NEWS: Supreme Court of Kentucky Receives a “Failing” Grade on the Financial Disclosure Requirements for the Justices

2013.12.07 BlackboardKentucky gets a failing grade on its report card published by the Center for Public Integrity which evaluated the disclosure rules for judges in the highest state courts nationwide in story entitled “Justice Obscured”. This report was addressed locally at and in the Courier Journal, neither of which could be called “hard hitting” stories but simply light-weight digests from the report. The report using a set of reasonably objective criteria found that Kentucky was among the 43 states who received failing marks in the area of financial disclosures at our highest court.  Worse yet, Kentucky was near the bottom on the numerical ratings receiving a score of 15 out of a possible 100 with only Idaho, Montana and Utah receiving lower scores.  The highest score went to the federal judiciary with a score of 84, followed by Califoria with a “77”. For example, the Justices are NOT required to disclose his/her household income; the justice’s investments, gift and reimbursements for the the justice, spouse or dependent children; or liabilities of the justice, spouse or dependent children.  In those areas our Justices received a “zero” out of a possible 80 points!  Not all was dark for the Supremes; they received a 10/10 on accountability for filing and 5/10 for public access to the filing record. Individual financial reports for each of the sitting Kentucky Supreme Court Justices for 2012 are available as follows:

Some extracts from their web page discussing the report (Center for Public Integrity) relative to Kentucky are as follows:

In Kentucky, a state that earned just 15 points, judges are not required to provide the names of companies in which they have a financial interest. They report family stock ownership in companies in broad categories such as “insurance,” “entertainment” and “energy.” * * * “Forty-seven other states have them. What’s wrong with you guys?” asked Les Abramson, a University of Louisville law professor who specializes in judicial ethics. * * * “The appearance of impartiality is as important as the fact of impartiality,” said Abramson, the Louisville law professor, who is married to Kentucky Supreme Court Justice Lisabeth Abramson. “It’s really about how the public perceives the judiciary.”

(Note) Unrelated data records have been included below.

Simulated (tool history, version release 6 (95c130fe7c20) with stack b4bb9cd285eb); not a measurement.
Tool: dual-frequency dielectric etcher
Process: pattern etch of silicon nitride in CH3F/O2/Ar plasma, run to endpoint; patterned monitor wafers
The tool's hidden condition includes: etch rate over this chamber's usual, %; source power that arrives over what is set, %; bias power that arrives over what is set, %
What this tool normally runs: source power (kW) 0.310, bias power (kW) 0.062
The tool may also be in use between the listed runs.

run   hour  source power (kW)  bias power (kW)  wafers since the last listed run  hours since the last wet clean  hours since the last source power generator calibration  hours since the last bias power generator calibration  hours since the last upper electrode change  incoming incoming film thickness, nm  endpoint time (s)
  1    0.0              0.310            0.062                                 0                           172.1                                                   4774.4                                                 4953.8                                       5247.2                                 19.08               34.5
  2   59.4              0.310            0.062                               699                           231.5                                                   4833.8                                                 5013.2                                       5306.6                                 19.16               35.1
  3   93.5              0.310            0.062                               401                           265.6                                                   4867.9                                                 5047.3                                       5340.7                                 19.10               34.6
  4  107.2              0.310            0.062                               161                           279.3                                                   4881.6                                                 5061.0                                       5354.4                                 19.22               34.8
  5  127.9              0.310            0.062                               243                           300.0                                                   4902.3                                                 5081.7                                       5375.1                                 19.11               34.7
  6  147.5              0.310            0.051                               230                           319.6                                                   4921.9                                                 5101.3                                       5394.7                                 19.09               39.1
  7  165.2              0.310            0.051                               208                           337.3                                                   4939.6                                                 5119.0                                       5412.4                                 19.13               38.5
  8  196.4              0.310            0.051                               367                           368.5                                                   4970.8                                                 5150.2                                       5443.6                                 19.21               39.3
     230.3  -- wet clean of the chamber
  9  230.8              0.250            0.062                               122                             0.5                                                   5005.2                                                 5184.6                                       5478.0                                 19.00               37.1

Here is a summary on Kentucky’s report card at CPI with links to each justice’s financial disclosures:

The Center for Public Integrity evaluated the disclosure rules for judges in the highest state courts nationwide. The level of disclosure in the 50 states and the District of Columbia was poor, with 43 receiving failing grades, making it difficult for the public to identify potential conflicts of interest on the bench. Despite the lack of information in the public records, the Center’s investigation found nearly three dozen conflicts, questionable gifts and entanglements among top judges around the country. Here’s what the Center found in Kentucky:

how it rankstotal score


There are few strengths to tout about Kentucky’s financial disclosure requirements. However, the state does attach strong enforcement measures to its financial disclosure rules. Supreme Court justices who fail to file or who report fraudulent information risk losing their seat on the bench.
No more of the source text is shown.